There was no live TV coverage of women’s Liège-Bastogne-Liège and the Flèche Wallonne and now the new criteria from the UCI means events must have a minimum of 45 minutes of TV coverage to be part of the World Tour. There have been reports that race owner ASO could drop these events from the World Tour calendar leading to angry responses from many who want to see progress rather than regress. What if there could be a political solution to this?
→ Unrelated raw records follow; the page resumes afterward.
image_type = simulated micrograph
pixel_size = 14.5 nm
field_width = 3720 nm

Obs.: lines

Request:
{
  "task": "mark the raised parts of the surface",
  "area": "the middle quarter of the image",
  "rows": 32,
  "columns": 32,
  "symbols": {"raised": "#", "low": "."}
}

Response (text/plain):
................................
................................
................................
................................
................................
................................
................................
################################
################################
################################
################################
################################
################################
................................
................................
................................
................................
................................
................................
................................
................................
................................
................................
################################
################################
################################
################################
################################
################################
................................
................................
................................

So far the talk of pulling these races from the calendar comes down to a one source, a quote from Tom Van Damme, President of the UCI’s Road Commission – ie road cycling’s boss – to French website Direct Vélo rather than anything official. Still it’s credible and digital pitchforks are being brandished at ASO. You can see why ASO are on the receiving end, La Course seems to have gone backwards with the proposed circuit race around Pau rather than growing into anything bigger. Plus ASO are cycling’s biggest race organiser with annual profits of €44.5 million, there’s an expectation on them to invest more in women’s cycling including their own races like Liège-Bastogne-Liège and the Flèche Wallonne.
However it’s probably not quite so simple. As touched on in the comments here last month, ASO owns the races but the TV rights can belong to others. In this case local Walloon broadcaster RTBF has the rights. I tried to look into the matter a couple of years ago and someone in media relations at RTBF explained a pan-European multi-year deal was signed for TV rights to ASO’s races and a sub-clause specifies RTBF having the rights both to show ASO’s races in Wallonia but to over the production for the local races, the idea being that these races happen on Walloon soil so it’s a matter of competence and territory for RTBF to do the filming and production in house work rather than an outside third party. Only the implied understanding back then was that the men’s races cost a lot already and the implication the budget only went so far.
So perhaps ASO should pay for this? We all want to see more cycling on TV and there’s a good case about investing now in a sport that’s fast growing, to build a franchise. One risk is the precedent where ASO starts paying for TV production. Do it for women’s Liège and why not ask for ASO to pay for the men’s edition too, or for other events too? Yes it could be an investment to build an audience for the women’s races but it could also see ASO sawing the branch it sits on given TV rights must be its biggest income source. Also this is imagining abilities to pay and fund that may not exist in the small print of the multi-year contract mentioned… if it’s still valid this year and next.
Now for the good news
While ASO is a business, RTBF isn’t a regular TV channel. It’s Radio-Télévision belge de la Fédération Wallonie-Bruxelles, the Walloon regional broadcaster for the French half of the country and a public service with a corresponding remit and political accountability including a supervisory board composed entirely of politicians from across the political spectrum. Compounding this is a raft of documents, statements and decrees embedding RTBF with a mission and duty full of words like équité, diversité and others that don’t need much translation. Put simply if the state is filming the men’s racing then surely the politcians ought to offering equivalence for the women’s race? ASO aren’t accountable in the same way, but in Belgium regional government is and there’s some explaining to do here. Now in terms of inclusion the TV rights for a bike race are probably not a priority but equally it’s something that ought not to be too controversial. There’s even the precedent in Belgium where Flemish neighbours Sporza/Een do it for the women’s Tour of Flanders and other races already, although presumably without being tied into long term contracts. Yes this region is richer and presumably Sporza has more means too but there’s still the question of equivalence again here and if it’s good enough for Flanders, why not Wallonia?
It’s not easy to get a race on TV. Perhaps it is short sighted of ASO not to be investing in women’s cycling more but as a business that’s their commercial decision which could work or not, if they miss the boat it’ll be there loss too. But the TV rights issue for the Ardennes classics is probably more complicated that “just filming it”, the last time I looked into this there was a dash of Belgian regional politics complicating things. But what if this was the solution, that if the broadcaster does still own the production rights could a campaign convince Walloon politicians to act? The Flemish races are on TV for the whole world to see.